Social AdVentures aim is to inspire local people to lead happier and healthier lives, based on living a full and meaningful life and physical, mental and social well-being. The business delivers a range of services, including health improvement, smoking reduction, mental health and learning disabilities. Some of the services have been delivered in a similar way for up to 10 years. But the social enterprise is a relatively new, stand alone mutual, which ‘spun-out’ to be independent of the National Health Service. Social AdVentures prides itself on being a vibrant, responsive and innovative business. 

Over the past 10 years the organisations has worked to develop strong links with the community, including encouraging people to shape the governance of the business and to establish peer-led services.

Business model

The organisation delivers a public health contract in Salford, earns rental income and is increasingly diversifying its income streams. The team works with some of Salford’s most hard to reach groups. Services include healthy cooking classes, crisis management psychological sessions, arts and crafts and Zumba. There are 30 staff working for the organisation. 

Social adVentures also works in partnership with others, such as Salford Health Matters and the Big Life Group to deliver wellbeing services. The business started life an independent trading enterprise with revenue of around £400,000 and has sought to grow and diversify since becoming independent. It has since its income grow year on year. Alongside its service delivery, the enterprise now runs social businesses such as garden centres, managed workspace and community cafés and has turnover over £500,000.
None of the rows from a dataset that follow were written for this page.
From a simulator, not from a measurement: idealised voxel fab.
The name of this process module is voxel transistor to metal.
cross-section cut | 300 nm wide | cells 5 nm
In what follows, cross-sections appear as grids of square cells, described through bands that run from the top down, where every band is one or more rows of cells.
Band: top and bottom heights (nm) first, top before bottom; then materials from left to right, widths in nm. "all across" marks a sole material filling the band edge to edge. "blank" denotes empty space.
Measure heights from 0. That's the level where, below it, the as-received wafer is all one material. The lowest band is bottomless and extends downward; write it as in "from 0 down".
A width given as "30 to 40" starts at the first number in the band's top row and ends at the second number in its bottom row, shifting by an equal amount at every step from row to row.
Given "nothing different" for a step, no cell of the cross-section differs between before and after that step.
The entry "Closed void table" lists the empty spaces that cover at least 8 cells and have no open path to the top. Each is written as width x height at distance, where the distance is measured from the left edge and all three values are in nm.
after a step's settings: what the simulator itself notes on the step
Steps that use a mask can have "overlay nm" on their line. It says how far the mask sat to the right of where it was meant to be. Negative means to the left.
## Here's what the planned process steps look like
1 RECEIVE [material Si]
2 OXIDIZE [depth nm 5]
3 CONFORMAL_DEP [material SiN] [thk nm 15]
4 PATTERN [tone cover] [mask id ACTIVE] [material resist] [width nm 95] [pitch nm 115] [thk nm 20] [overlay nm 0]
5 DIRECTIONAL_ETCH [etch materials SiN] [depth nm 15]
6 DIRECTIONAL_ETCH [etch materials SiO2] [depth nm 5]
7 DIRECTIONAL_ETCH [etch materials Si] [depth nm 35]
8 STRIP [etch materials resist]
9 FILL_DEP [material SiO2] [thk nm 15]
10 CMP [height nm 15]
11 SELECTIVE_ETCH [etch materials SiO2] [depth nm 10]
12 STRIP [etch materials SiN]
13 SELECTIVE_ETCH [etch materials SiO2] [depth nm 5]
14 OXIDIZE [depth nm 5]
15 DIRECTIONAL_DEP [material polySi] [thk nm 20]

The business was one of the first social enterprise spin-outs from the NHS. It was originally set up as The Angel Healthy Living Centre. The original Angel Centre was a healthy living centre set up by the NHS in the late 1990s. In 2005, the Board of Salford Primary Care Trust approved a proposal to develop The Angel Centre into a social enterprise and separate from Salford PCT. In 2008 the organisation was incorporated as a community benefit society (Industrial and Provident Society). In 2010, The Angel Healthy Living Centre was re-branded to Social adVentures to better reflect the growing and diverse business. 

Garden Needs is a garden centre which is jointly owned by Social adVentures and Mind in Salford. The relationship between horticulture and mental health are well known and the two organisations decided to buy the centre when it became available in 2009. The centre offers opportunities for clients with complex health needs, such as depression and anxiety to develop their gardening skills and enhance their wellbeing. Social adVentures describe how the centre “offers volunteers with complex health needs, such as depression and anxiety, the chance to work on a range of outdoor activities, reconnecting them to nature and each other for support and recovery. The setting up of this new social enterprise not only unlocks the potential to develop a quasi-commercial garden centre within the community, but it also frees both staff and clients to be innovative in their approaches.”


Social adVentures won the RBS SE100 Growth Champion Award in 2012, and is a Deloitte Social Innovation Pioneer. The team believe that there are many things with a value which cannot be easily captured in traditional economic terms. So the team worked with an external consultancy to undertake a Social Return on Investment (SROI) analysis of their ‘social prescribing’ project. SROI is an analytic tool for measuring a broad range of social, economic and environmental factors. This research suggested that participants were better able to cope with life events, improved in relationships with family and friends, and developed confidence to do things they had not imagined they would be able to do before. 

Nick Hurd, former Minister for the Third Sector in the UK commented on Social adVentures success, saying that “It’s fantastic to see a social enterprise winning this award that is also a Public Service Mutual. Social adVentures demonstrates how employee-led social enterprises have a key role to play in the way Public Services will be delivered in the future.”

Problems and challenges

Social adVentures, like many of the NHS spin-outs has had to wrestle with the complexity of leaving the public sector. This includes resolving issues around VAT, pensions and staff terms and conditions. One major challenge is also to diversify their income streams and become less reliant on public sector income in a time of fiscal austerity in the UK. The leadership of Social adVentures recognises that in the future, the organisations will have to generate more of its own funding by winning contracts and other income if it is to continue to offer innovative solutions to the communities they serve.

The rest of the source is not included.